Philip Mead


Biography Philip Mead



Philip Mead
studied at the Royal Academy of Music, London, and was an international prize win­ner in contemporary music. He has since performed at many festivals in Britain and overseas and has recorded for many radio stations. He had his own series on BBC Radio 3 exploring some hid­den pathways in piano music.

He has been actively involved in contemporary music for many years and has given some impor­tant premieres. He gave the first London performance of the later Stockhausen Piano pieces, works by George Crumb, and Messiaen’s monumental series of piano pieces called Catalogue d’oiseaux. In 2004 he gave the first British performance of Henry Cowell’s Piano Concerto with the BBC Symphony Orchestra broadcast on BBC Radio 3 and BBC Television after having performed it at the Lincoln Centre, New York with the American Symphony Orchestra in the Bard Festival. He has been at the forefront of developing a repertoire for electronics and piano, working with such composers as Jonathan Harvey, Denis Smalley, Javier Alvarez and Horacio Vaggione and has toured them extensively. Tombeau de Messiaen by Jonathan Harvey has now become a con­temporary classic and is performed by many pianists round the world. His CD of the works of Stephen Montague called Southern Lament was awarded the International Piano Award for best contemporary CD of 2006.

Since 1997 he became very interested in the possibilities of expanding the repertoire for brass and piano and has commissioned new works by composers such as Diana Burrell and Martin Ellerby, many of which are available on disc.
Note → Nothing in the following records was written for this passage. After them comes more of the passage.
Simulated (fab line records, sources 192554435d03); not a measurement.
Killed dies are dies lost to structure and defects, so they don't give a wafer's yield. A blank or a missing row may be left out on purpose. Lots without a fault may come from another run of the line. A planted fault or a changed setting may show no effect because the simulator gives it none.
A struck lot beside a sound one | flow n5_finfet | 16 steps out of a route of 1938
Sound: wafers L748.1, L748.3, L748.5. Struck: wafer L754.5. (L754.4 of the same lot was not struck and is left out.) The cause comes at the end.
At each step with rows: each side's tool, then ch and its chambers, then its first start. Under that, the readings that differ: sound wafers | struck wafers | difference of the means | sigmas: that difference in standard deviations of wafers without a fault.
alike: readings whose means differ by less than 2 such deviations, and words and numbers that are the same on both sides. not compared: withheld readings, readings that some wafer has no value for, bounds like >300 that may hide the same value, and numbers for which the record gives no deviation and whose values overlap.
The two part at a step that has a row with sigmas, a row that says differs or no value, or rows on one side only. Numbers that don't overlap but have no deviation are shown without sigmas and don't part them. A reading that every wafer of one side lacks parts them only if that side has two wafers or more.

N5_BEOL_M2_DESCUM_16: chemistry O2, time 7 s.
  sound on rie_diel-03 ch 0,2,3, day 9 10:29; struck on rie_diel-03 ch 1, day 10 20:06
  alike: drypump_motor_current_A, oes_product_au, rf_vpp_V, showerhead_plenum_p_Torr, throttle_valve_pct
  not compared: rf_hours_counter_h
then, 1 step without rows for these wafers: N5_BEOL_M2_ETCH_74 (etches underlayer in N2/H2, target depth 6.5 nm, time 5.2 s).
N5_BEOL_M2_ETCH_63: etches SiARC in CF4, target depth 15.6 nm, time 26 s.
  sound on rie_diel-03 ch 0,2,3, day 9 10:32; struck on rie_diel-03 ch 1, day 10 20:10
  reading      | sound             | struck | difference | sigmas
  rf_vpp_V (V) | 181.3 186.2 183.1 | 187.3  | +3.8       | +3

As part of his commitment to contemporary music in 1988 he founded the British Contemporary Piano Competition held every 3 years until 2014. He also founded a contemporary piano depart­ment at the London College of Music which dealt exclusively with 20th century/contemporary music. He has organised festivals of the works of George Crumb (1997) and William Bolcom (1998) in London, and has organised 6 complete performances of Bartok’s Mikrokosmos most no­tably in 2014 with 140 pianists from around England each playing one movement which raised £3500 for charity.

He has been awarded honorary degrees by the London College of Music and the Royal Academy of Music, and life membership of the European Piano Teachers Association for services to con­temporary music. He conducts and directs the St Augustine’s Singers which have performed works by Edward Cowie, and the St Augustine’s brass.

Philip now lives in Cambridge, England, is a visiting professor of the University of Hertfordshire and teaches privately in his own studio.

Edward Cowie
Cowie’s first BBC Proms commission was Leviathan, a large scale orchestral work premiered by the BBC Symphony Orchestra in 1975. It marked the first major event in a career that was to gain him national and international recognition for a new kind of ‘voice’ in the music world. Its title – arising from a conjunction between the mighty whale and a book by Hobbes with the same name – can be seen as an indication of a composer whose imagination is deeply embedded in and inspired by the forces of nature. Throughout the 1970s and beyond, a stream of works inspired by wild places on this planet flowed into being, works like his sumptuous Gesangbuch (1975/6), (Signum Classics SIGCD331), the American Symphony (1984), Mount Keira Duets (1985), and his powerful Choral Symphony, Symphonies of Rain, Steam and Speed. This immersion in the study of nature was born of a childhood spent in rural Suffolk and the Cotswolds and continues to form the core of his fertile imagination today.

Two further strands underpin and inspire Cowie’s musical practice and ideas. His undergraduate studies in Physics and practical studies in Painting have been integrated into a ‘fusion-world’ of ideas where science, the visual arts and music coalesce in a creative continuum. In recent years, he has increasingly worked towards his music by means of ‘field studies’, theoretical research and painting-drawing. Studies and collaborations with leading physicists, for example, have not only seen exhibitions of his pre-compositional drawings, but have added a body of new works that directly translate scientific theory and experiment into music. His monumental solo piano series Rutherford’s Lights was inspired by a study of the relationships between theories of light and colour, and his more recent Particle Partita for solo violin acts as a sonic time-line of the history of particle physics.

These ‘fusions’ of disciplines, the bridges between study and practice, are an essential part of the composer’s quest for new ways of forming. Parallels can be found between the linear and pointillist textures, forms, and motifs in his music with the writings and paintings of Klee and Kandinsky. During his period as the first Composer in Association with the BBC Singers (2002-05), Cowie produced a string of large and small-scale pieces that moved through landscapes and natural habitats from all over the world. Gaia, INhabitAT, Lyre Bird Motet and Bell Bird Motet are classic examples of a music that engages with all of the senses in a profound respect for nature’s power to move us.